Preliminary findings indicate all three died as a result of the gunshot wounds, and the result of the post mortems will determine the course of the investigation.
Gardai say they are not looking for any other person in relation to this investigation, at this time.
While the motive is unknown at this stage, there are reports locally that Mr O’Sullivan sold all his sheep last week.
And one of the last times he was seen was at garage in nearby Abbeydorney, filling a vehicle up with diesel.
He is described as looking “haggard” and “dishevelled”.
The murder suicide is the latest in a string of similar tragedies in rural areas.
Just last month an inquest jury in Mallow, north Cork, heard how a mother’s eldest son was shot dead by her own husband and youngest son in a bitter feud over land in north Cork.
The inquest into the deaths of Tadg O'Sullivan, 60, and his two sons Mark, 26, and Diarmuid, 23, heard Tadg and Diarmuid shot Mark dead on October 26 last year, using legally-held firearms at the remote farmhouse.
Just days before, a relative had raised concerns about the O’Sullivan family, who lived just outside Kanturk, north Cork, with a local Garda.
In February this year, the bodies of brothers Johnny, Paddy and Willie Hennessy were found at a farmhouse in Curraghgorm near Mitchelstown and beside a nearby river.
Again, concerns had been raised with gardaí beforehand, and one the brothers had even been in contact with gardaí earlier in the day.
Garda had been contacted by a concerned relative the day before Johnny, 59, is understood to have killed his two brothers.
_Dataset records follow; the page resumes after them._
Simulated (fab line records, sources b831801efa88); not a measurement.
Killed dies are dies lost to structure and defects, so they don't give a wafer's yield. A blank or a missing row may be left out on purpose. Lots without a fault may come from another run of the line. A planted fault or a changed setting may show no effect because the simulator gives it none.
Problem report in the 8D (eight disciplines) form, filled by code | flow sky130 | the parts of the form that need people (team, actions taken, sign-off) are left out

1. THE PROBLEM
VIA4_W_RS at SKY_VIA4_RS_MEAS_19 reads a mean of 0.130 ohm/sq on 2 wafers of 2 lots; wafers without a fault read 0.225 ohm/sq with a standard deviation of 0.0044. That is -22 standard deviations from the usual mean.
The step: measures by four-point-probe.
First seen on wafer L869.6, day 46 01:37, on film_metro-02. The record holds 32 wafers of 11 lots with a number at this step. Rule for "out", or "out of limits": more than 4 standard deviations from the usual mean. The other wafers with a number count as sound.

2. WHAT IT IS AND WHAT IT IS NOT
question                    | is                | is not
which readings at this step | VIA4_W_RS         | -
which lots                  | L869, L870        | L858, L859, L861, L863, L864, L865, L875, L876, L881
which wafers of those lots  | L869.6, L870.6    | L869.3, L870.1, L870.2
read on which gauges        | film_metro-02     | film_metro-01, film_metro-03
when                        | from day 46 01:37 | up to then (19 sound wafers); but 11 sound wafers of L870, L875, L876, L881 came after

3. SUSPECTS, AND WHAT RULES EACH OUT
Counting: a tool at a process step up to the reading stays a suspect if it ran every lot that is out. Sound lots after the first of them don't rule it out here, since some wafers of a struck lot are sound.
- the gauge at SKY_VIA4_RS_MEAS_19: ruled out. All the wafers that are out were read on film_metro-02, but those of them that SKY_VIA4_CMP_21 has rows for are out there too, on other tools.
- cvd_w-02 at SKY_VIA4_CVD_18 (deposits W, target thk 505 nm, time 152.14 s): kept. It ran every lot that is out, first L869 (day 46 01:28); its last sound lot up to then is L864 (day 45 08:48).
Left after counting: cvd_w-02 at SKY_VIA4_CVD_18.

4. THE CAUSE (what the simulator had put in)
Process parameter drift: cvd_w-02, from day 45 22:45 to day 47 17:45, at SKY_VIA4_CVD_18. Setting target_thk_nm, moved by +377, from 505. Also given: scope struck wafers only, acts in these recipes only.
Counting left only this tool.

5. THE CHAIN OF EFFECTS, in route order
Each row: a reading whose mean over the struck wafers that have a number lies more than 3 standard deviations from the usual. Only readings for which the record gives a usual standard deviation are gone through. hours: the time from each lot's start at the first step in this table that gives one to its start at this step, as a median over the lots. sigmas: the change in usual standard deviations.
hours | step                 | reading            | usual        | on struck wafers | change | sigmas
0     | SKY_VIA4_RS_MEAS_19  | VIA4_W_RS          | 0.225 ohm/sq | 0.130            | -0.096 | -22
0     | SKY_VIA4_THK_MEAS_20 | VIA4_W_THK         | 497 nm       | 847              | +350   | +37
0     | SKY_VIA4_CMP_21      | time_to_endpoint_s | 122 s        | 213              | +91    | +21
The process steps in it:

Paddy and Willie were found with severe head injuries and was later recovered from the River Funcheon.
AdVIC, the organisation which advocates for victims of homicide, has called for tightened firearms regulations in light of recent tragedies.
The organisation's spokesperson Joan Deane said “The news from Kerry is shocking and is a real cause for concern as it appears that a series of incidents involving firearms is potentially becoming a pattern.
"For it to happen once is already too much, so this latest tragedy highlights the obvious need to tighten firearm regulations to ensure that we do not see this happen again.
"The potential amount of private firearms in the country is simply shocking and needs to be addressed in order to prevent another senseless loss of life, particularly when you consider the multiple victims involved.”